Many architectures' switch_mm() (e.g. arm64) do not have an smp_mb()
which the core scheduler code has depended upon since commit:

commit 223baf9d17f25 ("sched: Fix performance regression introduced by mm_cid")

If switch_mm() doesn't call smp_mb(), sched_mm_cid_remote_clear() can
unset the actively used cid when it fails to observe active task after it
sets lazy_put.

There *is* a memory barrier between storing to rq->curr and _return to
userspace_ (as required by membarrier), but the rseq mm_cid has stricter
requirements: the barrier needs to be issued between store to rq->curr
and switch_mm_cid(), which happens earlier than:

- spin_unlock(),
- switch_to().

So it's fine when the architecture switch_mm happens to have that barrier
already, but less so when the architecture only provides the full barrier
in switch_to() or spin_unlock().

It is a bug in the rseq switch_mm_cid() implementation. All architectures
that don't have memory barriers in switch_mm(), but rather have the full
barrier either in finish_lock_switch() or switch_to() have them too late
for the needs of switch_mm_cid().

Introduce a new smp_mb__after_switch_mm(), defined as smp_mb() in the
generic barrier.h header, and use it in switch_mm_cid() for scheduler
transitions where switch_mm() is expected to provide a memory barrier.

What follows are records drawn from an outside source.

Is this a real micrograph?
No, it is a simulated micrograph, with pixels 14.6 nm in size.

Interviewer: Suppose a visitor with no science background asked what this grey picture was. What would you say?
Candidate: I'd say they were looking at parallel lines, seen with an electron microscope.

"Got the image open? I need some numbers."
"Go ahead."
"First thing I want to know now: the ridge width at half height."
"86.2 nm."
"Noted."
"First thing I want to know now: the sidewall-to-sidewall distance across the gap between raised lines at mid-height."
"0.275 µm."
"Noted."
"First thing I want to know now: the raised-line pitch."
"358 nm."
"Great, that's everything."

Architectures can override smp_mb__after_switch_mm() if their
switch_mm() implementation provides an implicit memory barrier.
Override it with a no-op on x86 which implicitly provide this memory
barrier by writing to CR3.

Link: https://lore.kernel.org/lkml/20240305145335.2696125-1-yeoreum.yun@armcom/
Reported-by: levi.yun <[email protected]>
Signed-off-by: Mathieu Desnoyers <[email protected]>
Fixes: 223baf9d17f2 ("sched: Fix performance regression introduced by mm_cid")
Cc: <[email protected]> # 6.4.x
Cc: Ingo Molnar <[email protected]>
Cc: Peter Zijlstra <[email protected]>
Cc: Steven Rostedt <[email protected]>
Cc: Vincent Guittot <[email protected]>
Cc: Juri Lelli <[email protected]>
Cc: Dietmar Eggemann <[email protected]>
Cc: Ben Segall <[email protected]>
Cc: Mel Gorman <[email protected]>
Cc: Daniel Bristot de Oliveira <[email protected]>
Cc: Valentin Schneider <[email protected]>
Cc: levi.yun <[email protected]>
Cc: Mathieu Desnoyers <[email protected]>
Cc: Catalin Marinas <[email protected]>
Cc: Mark Rutland <[email protected]>
Cc: Will Deacon <[email protected]>
Cc: Aaron Lu <[email protected]>
---
arch/x86/include/asm/barrier.h | 3 +++
include/asm-generic/barrier.h | 8 ++++++++
kernel/sched/sched.h | 20 ++++++++++++++------
3 files changed, 25 insertions(+), 6 deletions(-)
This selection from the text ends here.